Re: [RFC PATCH 2/2] livepatch: Clear relocation targets on a module removal

From: Joe Lawrence
Date: Wed Sep 04 2019 - 12:26:55 EST


On 9/4/19 4:49 AM, Petr Mladek wrote:
On Tue 2019-09-03 15:02:34, Miroslav Benes wrote:
On Mon, 2 Sep 2019, Joe Lawrence wrote:

On 9/2/19 12:13 PM, Miroslav Benes wrote:
I can easily foresee more problems like those in the future. Going
forward we have to always keep track of which special sections are
needed for which architectures. Those special sections can change over
time, or can simply be overlooked for a given architecture. It's
fragile.

Indeed. It bothers me a lot. Even x86 "port" is not feature complete in
this regard (jump labels, alternatives,...) and who knows what lurks in
the corners of the other architectures we support.

So it is in itself reason enough to do something about late module
patching.


Hi Miroslav,

I was tinkering with the "blue-sky" ideas that I mentioned to Josh the other
day.

I dunno if you had a chance to look at what removing that code looks
like, but I can continue to flesh out that idea if it looks interesting:

Unfortunately no and I don't think I'll come up with something useful
before LPC, so anything is really welcome.


https://github.com/joe-lawrence/linux/tree/blue-sky

A full demo would require packaging up replacement .ko's with a livepatch, as
well as "blacklisting" those deprecated .kos, etc. But that's all I had time
to cook up last week before our holiday weekend here.

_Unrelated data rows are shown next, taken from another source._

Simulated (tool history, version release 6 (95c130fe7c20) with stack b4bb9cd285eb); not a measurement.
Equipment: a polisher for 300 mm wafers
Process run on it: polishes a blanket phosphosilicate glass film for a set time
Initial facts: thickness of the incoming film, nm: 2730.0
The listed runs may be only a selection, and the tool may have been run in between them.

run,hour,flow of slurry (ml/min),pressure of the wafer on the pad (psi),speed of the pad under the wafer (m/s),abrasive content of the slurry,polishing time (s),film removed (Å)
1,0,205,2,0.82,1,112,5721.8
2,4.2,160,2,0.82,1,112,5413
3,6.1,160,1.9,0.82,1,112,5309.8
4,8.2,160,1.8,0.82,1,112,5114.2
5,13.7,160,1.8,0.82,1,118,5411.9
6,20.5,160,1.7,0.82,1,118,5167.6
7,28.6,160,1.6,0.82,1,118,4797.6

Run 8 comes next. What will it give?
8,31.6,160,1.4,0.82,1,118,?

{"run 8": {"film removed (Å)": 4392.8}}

Frankly, I'm not sure about this approach. I'm kind of torn. The current
solution is far from ideal, but I'm not excited about the other options
either. It seems like the choice is basically between "general but
technically complicated fragile solution with nontrivial maintenance
burden", or "something safer and maybe cleaner, but limiting for
users/distros". Of course it depends on whether the limitation is even
real and how big it is. Unfortunately we cannot quantify it much and that
is probably why our opinions (in the email thread) differ.

I wonder what is necessary for a productive discussion on Plumbers:


Pre-planning this part of the miniconf is a great idea.

+ Josh would like to see what code can get removed when late
handling of modules gets removed. I think that it might be
partially visible from Joe's blue-sky patches.


+ I would like to better understand the scope of the current
problems. It is about modifying code in the livepatch that
depends on position of the related code:

+ relocations are rather clear; we will need them anyway
to access non-public (static) API from the original code.

+ What are the other changes?

+ Do we use them in livepatches? How often?

+ How often new problematic features appear?

+ Would be possible to detect potential problems, for example
by comparing the code in the binary and in memory when
the module is loaded the normal way?

+ Would be possible to reset the livepatch code in memory
when the related module is unloaded and safe us half
of the troubles?


+ It might be useful to prepare overview of the existing proposals
and agree on the positives and negatives. I am afraid that some
of them might depend on the customer base and
use cases. Sometimes we might not have enough information.
But it might be good to get on the same page where possible.

Anyway, it might rule out some variants so that we could better
concentrate on the acceptable ones. Or come with yet another
proposal that would avoid the real blockers.


Any other ideas?

I'll just add to your list that late module patching introduces complexity for klp-convert / livepatch style relocation support. Without worrying about unloaded modules, I *think* klp-convert might already be able to handle relocations in special sections (altinsts, parainst, etc.).

I've put the current klp-convert patchset on top of the blue-sky branch to see if this indeed the case, but I'm not sure if I'll get through that experiment before LPC.


Would it be better to discuss this in a separate room with
a whiteboard or paperboard?


Whiteboard would probably be ideal, but paper would work and be more transportable than the former.